I recently had a baffling experience in Google Colab where the number of records in a dataframe appearing with a non-null value for a particular field (“Outcome”) suddenly dropped.
I checked the raw source data in Excel and, filtering on the “Outcome” column, the number of Excel ‘blanks’ was lower than the number of records showing null for “Outcome” in the dataframe.
Trawling through the specific records that showed a null in the dataframe, it turned out that some of these were in fact not blank in Excel but rather the actual string “None”.
This had always been the case but somehow suddenly these “None” cell values were being converted to Python nulls (confusingly, these are displayed as ‘None’ or ‘NaN’ in Colab) in the dataframe records.
The dataframe was loaded from Excel using the pandas.read_excel method.
So how do we get “None” strings to appear as “None” strings in the dataframe rather than Python ‘None’ nulls?
It turns out that by default the read_excel method changes certain Excel values to null as per its default na_values parameter.
To get the “None” values read in as “None” rather than null one has to specify keep_na_values as False; if we want empty strings to still be read in as nulls, however, we also need to tell the method this by setting na_values to “” (an empty string) e.g.
df = pd.read_excel( io='TestWorkbook.xlsx', sheet_name="Sheet1", na_values='', keep_default_na=False )

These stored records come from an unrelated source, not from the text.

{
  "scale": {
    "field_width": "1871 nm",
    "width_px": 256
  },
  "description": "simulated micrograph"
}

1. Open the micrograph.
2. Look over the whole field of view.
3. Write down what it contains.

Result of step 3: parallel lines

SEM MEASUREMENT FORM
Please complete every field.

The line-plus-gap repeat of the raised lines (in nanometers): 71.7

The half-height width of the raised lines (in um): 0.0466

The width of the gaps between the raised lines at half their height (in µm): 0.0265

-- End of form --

This and further subtleties (e.g. Excel displaying in its user interface a value different to what is in fact stored) is described in this Stackoverflow post.
In summary, another unexpected change in Google Colab Python code behaviour. With the help of the API documentation we can explain and work around it, though why the behaviour suddenly changed (previously ‘None’ strings in Excel were read into dataframes as the same, rather than converted to nulls) I have no idea!